Tools for text mining and text analysis

Software packages or other solutions that can be used to facilitate retrieving, analysing, and processing textual data.

Author

Giorgio Comai

Context

Some of the most common software packages used by scholars who work on content analysis are proprietary (e.g. NVivo or MAXQDA). This project is however based on the assumption that the researcher has no access to proprietary software or proprietary datasets, which is often the case for anyone working outside of established academic institutions or businesses. Most advanced analyses are anyway already conducted using open source tools, which offer more solid foundations for long-term research commitments. Hence, for both practical and philosophical reasons, this section will focus on free and open source solutions available to anyone willing to learn how to use them, and, quite possibly, improve them.

With this in mind, I have been developing a package for the R programming language that makes it easier to create textual datasets from on-line resources and conduct basic analyses. This is based on the idea that many of the features needed in a content analysis starter toolkit are not readily available. The package, castarter is currently available on-line, with extensive documentation to be published on this website soon.
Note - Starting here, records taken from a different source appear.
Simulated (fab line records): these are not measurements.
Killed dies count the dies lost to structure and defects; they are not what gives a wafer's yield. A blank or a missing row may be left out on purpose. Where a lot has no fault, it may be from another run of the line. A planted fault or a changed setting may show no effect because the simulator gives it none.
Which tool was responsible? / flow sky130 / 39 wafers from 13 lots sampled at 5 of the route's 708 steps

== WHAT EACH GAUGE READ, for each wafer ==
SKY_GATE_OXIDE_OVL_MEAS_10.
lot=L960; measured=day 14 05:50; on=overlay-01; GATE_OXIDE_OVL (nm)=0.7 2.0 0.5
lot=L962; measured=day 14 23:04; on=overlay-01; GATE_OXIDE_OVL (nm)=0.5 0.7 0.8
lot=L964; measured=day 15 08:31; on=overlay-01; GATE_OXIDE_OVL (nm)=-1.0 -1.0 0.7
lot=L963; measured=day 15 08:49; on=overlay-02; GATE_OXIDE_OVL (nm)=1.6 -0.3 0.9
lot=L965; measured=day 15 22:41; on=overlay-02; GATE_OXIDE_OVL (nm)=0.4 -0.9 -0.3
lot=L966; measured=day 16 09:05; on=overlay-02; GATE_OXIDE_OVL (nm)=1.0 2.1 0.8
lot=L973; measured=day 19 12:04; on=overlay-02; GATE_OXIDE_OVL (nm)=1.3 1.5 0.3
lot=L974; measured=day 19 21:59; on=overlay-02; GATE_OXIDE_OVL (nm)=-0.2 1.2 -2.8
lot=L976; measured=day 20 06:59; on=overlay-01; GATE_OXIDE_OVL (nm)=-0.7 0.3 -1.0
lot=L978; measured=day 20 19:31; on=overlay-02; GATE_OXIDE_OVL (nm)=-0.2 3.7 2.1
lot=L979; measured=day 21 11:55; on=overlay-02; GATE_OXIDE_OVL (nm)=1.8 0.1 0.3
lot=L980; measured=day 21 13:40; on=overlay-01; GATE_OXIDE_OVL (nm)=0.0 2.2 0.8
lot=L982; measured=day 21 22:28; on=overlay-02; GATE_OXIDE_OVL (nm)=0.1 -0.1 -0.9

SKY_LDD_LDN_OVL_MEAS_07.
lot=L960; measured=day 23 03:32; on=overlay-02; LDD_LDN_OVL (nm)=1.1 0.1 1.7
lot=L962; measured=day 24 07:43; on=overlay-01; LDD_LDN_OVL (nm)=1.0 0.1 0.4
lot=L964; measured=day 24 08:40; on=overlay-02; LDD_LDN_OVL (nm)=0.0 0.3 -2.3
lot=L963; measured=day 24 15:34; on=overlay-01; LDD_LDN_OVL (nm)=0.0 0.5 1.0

There is, however, a great number of solutions for processing and analysing textual datasets. In this section, I will list some of the most established. I will also include references to some tools that facilitate the retrieval of textual data from various on-line sources.

R packages for processing textual data

In the R ecosystem, there are many packages dedicated to processing textual data and working on text as data. In the last decade, there have been various iterations of approaches, but by 2023 there are some clear points of reference for anyone interested in working with textual data in R.

The most obvious starting point is the book Text Mining with R, written by the authors of the tidytext R package.

Taking it from there, here are some of the most established packages (or collection of packages) to further advance your textual analysis journey from within R.

tidytext

Self-described as: “Text mining using tidy tools”

Website: https://juliasilge.github.io/tidytext/

quanteda

Self-described as: “Quantitative Analysis of Textual Data”

Website: https://quanteda.io/

text

Self-described as: An R-package for analysing natural language with transformers from HuggingFace using Natural Language Processing and Machine Learning.

Website: https://r-text.org/

R packages for retrieving textual data

paperboy

Self-described as: “A comprehensive (eventually) collection of web scraping scripts for news media sites”

Website: https://github.com/JBGruber/paperboy

Newspapers

Self-described as: “R package to import articles from newspaper databases”

Website: https://github.com/koheiw/newspapers

Python libraries to retrieve textual data

news-please

Self-described as: “news-please - an integrated web crawler and information extractor for news that just works”

Website: https://github.com/fhamborg/news-please

Telethon

Self-described as: “Full-featured Telegram client library for Python 3”

Website: https://github.com/LonamiWebs/Telethon